Dick Atkins, producer of the 1983 film version of “Murder in Coweta County,” will be sharing thoughts and memories about the production on Thursday at Newnan Carnegie Library.

The “Murder in Coweta” program will be held on the library’s upper floor on Thursday at 6:30 p.m. People planning to attend are asked to reserve a spot by calling 770-683-1347.

Atkins’s talk at the Carnegie marks a return almost exactly a year after he and his wife, entertainer and educator Joanna Pang Atkins, visited the local area. In 2013, Dick Atkins was part of a panel discussion in the historic Coweta County Courthouse, where the trial depicted in the movie actually took place.

The Atkins also traveled to Pike County, where the television movie was filmed, and to Pine Mountain, where they visited the grave of John Wallace, the Meriwether County landowner who was a central character in the story. The 1948 murder and trial were immortalized in a best-selling book, also titled “Murder in Coweta County,” by Newnan native Margaret Anne Barnes.

The story centers on the killing of William Turner, a farmhand on Wallace’s Meriwether County farm. Wallace and a group of friends were accused of killing Turner in Coweta County, though experts on the case remain divided on the particulars. Some people think the shooting was accidental, and several who have studied the events – including authors Dot Moore and Ivey Nance – believe Turner died at the Wallace farm rather than in Coweta.

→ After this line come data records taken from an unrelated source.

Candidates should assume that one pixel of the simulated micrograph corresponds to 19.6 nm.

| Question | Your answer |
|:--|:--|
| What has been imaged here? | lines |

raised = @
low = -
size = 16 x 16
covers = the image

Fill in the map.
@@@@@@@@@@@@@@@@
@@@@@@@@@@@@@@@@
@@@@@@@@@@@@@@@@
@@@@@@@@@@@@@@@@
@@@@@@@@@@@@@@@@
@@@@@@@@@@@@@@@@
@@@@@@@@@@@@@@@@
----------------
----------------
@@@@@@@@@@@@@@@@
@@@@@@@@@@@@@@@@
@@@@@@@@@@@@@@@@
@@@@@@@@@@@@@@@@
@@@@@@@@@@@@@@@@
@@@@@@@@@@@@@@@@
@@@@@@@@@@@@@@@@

Local historian and scholar Jeff Bishop has written a play version of the story, which has been discussed as a theater project locally.

The 1983 film, based on Barnes’ book, featured Andy Griffith and Johnny Cash – cast against type. Griffith, remembered for his genial television series role, portrayed Wallace as a brutal, amoral killer.

Cash, often seen as rough – at least around the edges, portrayed Coweta Sheriff Lamar Potts, who was determined to catch Wallace and see him prosecuted. Cash’s wife, June Carter Cash, played Heard County fortuneteller Mayhayley Lancaster, who was a colorful witness during the trial.

Dick and Joanna Atkins were newlyweds when the film was made, and last year’s visit took them back to several locations they remembered fondly.

Atkins was involved in making lots of television movies in the early 1980s. Last year, he said he was impressed with Barnes’ book. “What you need before you start any story is a great hero,” he said.

Reflecting on Potts, he said, “You make up characters that have that kind of determination and character and success. To find them in real life is rare.”

Along with the hero, “you need an opponent,” Atkins said. “You need a bad guy.”

Wallace and Potts “were both fascinating people.” Wallace was multilayered – “someone who not only does bad things but does good things.”

Joanna Pang Atkins leads school programs on international dance and culture. She will be leading programs for children on multi-cultural dance at the Carnegie today.

The Atkins live in New Jersey where he grew up. They have a grown son.